I designed a beam / dataflow pipeline using the beam python library. The pipeline roughly does the following:
ParDo: Collect JSON data from an API
ParDo: Transform JSON data
I/O: Write transformed data to BigQuery Table
Generally, the code does what it is supposed to do. However, when collecting a big dataset from the API (around 500.000 JSON files), the bigquery insert job stops right (=within one second) after it has been started without specific error message when using the DataflowRunner (it's working with DirectRunner executed on my computer). When using a smaller dataset,everything works just fine.
Dataflow log is as follows:
2019-04-22 (00:41:29) Executing BigQuery import job "dataflow_job_14675275193414385105". You can check its status with the...
Executing BigQuery import job "dataflow_job_14675275193414385105". You can check its status with the bq tool: "bq show -j --project_id=X dataflow_job_14675275193414385105".
2019-04-22 (00:41:29) Workflow failed. Causes: S01:Create Dummy Element/Read+Call API+Transform JSON+Write to Bigquery /Wr...

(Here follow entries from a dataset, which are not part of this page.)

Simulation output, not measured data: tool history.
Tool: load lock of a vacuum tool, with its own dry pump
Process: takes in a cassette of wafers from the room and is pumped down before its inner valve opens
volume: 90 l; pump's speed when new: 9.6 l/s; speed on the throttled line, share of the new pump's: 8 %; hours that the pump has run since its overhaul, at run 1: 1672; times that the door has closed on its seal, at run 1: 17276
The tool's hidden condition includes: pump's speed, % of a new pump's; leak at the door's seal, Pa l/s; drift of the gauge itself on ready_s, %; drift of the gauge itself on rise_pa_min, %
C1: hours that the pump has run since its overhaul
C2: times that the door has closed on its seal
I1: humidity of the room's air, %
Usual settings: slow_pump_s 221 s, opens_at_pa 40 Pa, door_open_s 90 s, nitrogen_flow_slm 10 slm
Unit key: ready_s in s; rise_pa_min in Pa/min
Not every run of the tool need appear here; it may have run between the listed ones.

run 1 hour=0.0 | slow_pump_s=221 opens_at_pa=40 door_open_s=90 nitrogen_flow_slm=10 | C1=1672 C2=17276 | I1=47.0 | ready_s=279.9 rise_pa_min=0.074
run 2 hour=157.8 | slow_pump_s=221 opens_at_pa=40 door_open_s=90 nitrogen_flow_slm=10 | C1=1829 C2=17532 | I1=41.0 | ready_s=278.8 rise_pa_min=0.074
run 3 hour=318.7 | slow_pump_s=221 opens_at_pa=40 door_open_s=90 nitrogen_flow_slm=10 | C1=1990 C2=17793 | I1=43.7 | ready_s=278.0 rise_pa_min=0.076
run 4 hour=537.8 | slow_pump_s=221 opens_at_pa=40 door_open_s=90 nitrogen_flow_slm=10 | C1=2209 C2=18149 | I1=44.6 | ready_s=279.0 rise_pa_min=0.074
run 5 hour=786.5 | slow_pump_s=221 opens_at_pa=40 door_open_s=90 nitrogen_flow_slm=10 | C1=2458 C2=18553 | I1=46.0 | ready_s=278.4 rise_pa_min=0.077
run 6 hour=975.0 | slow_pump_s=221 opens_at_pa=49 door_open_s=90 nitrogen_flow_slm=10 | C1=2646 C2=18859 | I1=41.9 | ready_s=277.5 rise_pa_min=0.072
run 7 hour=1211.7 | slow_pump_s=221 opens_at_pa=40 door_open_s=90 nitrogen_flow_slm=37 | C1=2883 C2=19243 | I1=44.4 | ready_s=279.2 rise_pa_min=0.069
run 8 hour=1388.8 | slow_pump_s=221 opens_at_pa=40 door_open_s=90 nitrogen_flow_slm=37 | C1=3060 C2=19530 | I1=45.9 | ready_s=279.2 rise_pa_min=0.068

Workflow failed. Causes: S01:Create Dummy Element/Read+Call API+Transform JSON+Write to Bigquery /WriteToBigQuery/NativeWrite failed., A work item was attempted 4 times without success. Each time the worker eventually lost contact with the service. The work item was attempted on:
beamapp-X-04212005-04211305-sf4k-harness-lqjg,
beamapp-X-04212005-04211305-sf4k-harness-lgg2,
beamapp-X-04212005-04211305-sf4k-harness-qn55,
beamapp-X-04212005-04211305-sf4k-harness-hcsn
Using the bq cli tool as suggested to get more information about the BQ load job does not work. The job cannot be found (and I doubt that it has been created at all due to instant failure).
I suppose I run into some kind of quota / bq restriction or even an out of memory issue (see: https://beam.apache.org/documentation/io/built-in/google-bigquery/)
Limitations
BigQueryIO currently has the following limitations.
You can’t sequence the completion of a BigQuery write with other steps of >your pipeline.
If you are using the Beam SDK for Python, you might have import size quota >issues if you write a very large dataset. As a workaround, you can partition >the dataset (for example, using Beam’s Partition transform) and write to >multiple BigQuery tables. The Beam SDK for Java does not have this >limitation as it partitions your dataset for you.
I'd appreciate any hint on how to narrow down the root cause for this issue.
I'd also like to try out a Partition Fn but did not find any python source code examples how to write a partitioned pcollection to BigQuery Tables.
One thing that might help the debugging is looking at the Stackdriver logs.
If you pull up the Dataflow job in the Google console and click on LOGS in the top right corner of the graph panel, that should open the logs panel at the bottom. The top right of the LOGS panel has a link to Stackdriver. This will give you a lot of logging information about your workers/shuffles/etc. for this particular job.
There's a lot in it, and it can be hard to filter out what's relevant, but hopefully you're able to find something more helpful than A work item was attempted 4 times without success. For instance, each worker occasionally logs how much memory it is using, which can be compared to the amount of memory each worker has (based on the machine type) to see if they are indeed running out of memory, or if your error is happening elsewhere.
Good luck!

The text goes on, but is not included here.